Introduction  

Medusa, a prominent ransomware-as-a-service (RaaS) platform, emerged in June 2021 and has rapidly gained popularity among cybercriminals.  In contrast to many ransomware groups that operate exclusively on the dark web, Medusa has taken an unconventional approach by establishing a visible presence on the surface web. This dual-platform strategy allows the group to reach a wider audience and potentially attract more affiliates.  

Since 2023, the Medusa ransomware group has steadily increased its number of victims. Bitdefender projects that in 2024, Medusa could target over 200 organizations, a significant jump from the 145 victims reported in 2023. Medusa should not be confused with MedusaLocker, a similar ransomware-as-a-service (RaaS) that has been active since 2019.

This ransomware has demonstrated a global reach, targeting broad spectrum of industries such as healthcare, education, manufacturing, and retail with a particular focus on organizations in the United States, Europe, and Africa.

Recent investigations have uncovered that Medusa has been leveraging CVE-2023-48788, a critical SQL injection vulnerability in Fortinet's FortiClient EMS software, to gain initial access to targeted systems.  

Technical Analysis  

Initial access
‍Medusa ransomware primarily gains access to networks through unsecured Remote Desktop Protocol (RDP) and phishing, while also exploiting vulnerable services and public-facing assets with known unpatched vulnerabilities.  

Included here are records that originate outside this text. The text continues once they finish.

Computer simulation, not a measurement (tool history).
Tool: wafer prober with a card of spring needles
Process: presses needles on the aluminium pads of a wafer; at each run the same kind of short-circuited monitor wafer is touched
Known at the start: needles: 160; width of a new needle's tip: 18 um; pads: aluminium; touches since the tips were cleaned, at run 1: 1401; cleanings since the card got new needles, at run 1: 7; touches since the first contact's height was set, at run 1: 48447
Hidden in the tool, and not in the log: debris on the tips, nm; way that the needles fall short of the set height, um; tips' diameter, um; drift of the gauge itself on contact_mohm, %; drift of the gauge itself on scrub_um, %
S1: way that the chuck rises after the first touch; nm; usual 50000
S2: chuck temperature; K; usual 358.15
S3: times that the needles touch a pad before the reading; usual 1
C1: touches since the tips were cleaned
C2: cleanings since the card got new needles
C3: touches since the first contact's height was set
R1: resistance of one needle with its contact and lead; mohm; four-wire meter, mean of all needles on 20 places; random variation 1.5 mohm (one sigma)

Medusa leverages the CVE-2023-48788 vulnerability in Fortinet's FortiClient EMS to gain initial access to target systems.  By exploiting an SQL injection flaw, attackers can manipulate the FCTUID parameter in web requests, executing arbitrary commands on the affected server via xp_cmdshell.   This allows Medusa to establish a webshell, facilitating further data exfiltration and ransomware deployment.  

‍Execution
‍Medusa utilizes PowerShell scripts to execute commands on host systems, facilitating data exfiltration and referencing the executable and binary components required to deploy the ransomware and perform encryption.  During the execution phase, the gaze.exe component is run to terminate various services using the net command and to load files that include TOR links for data exfiltration.

‍Persistence
‍To maintain persistence, Medusa employs several strategies. The group uses compromised Remote Monitoring and Management (RMM) tools such as ConnectWise, PDQDeploy, and AnyDesk, which are often whitelisted and less likely to raise suspicion. They conduct discovery processes to identify applications within the victim's environment, allowing them to replace legitimate programs with their own compromised versions.  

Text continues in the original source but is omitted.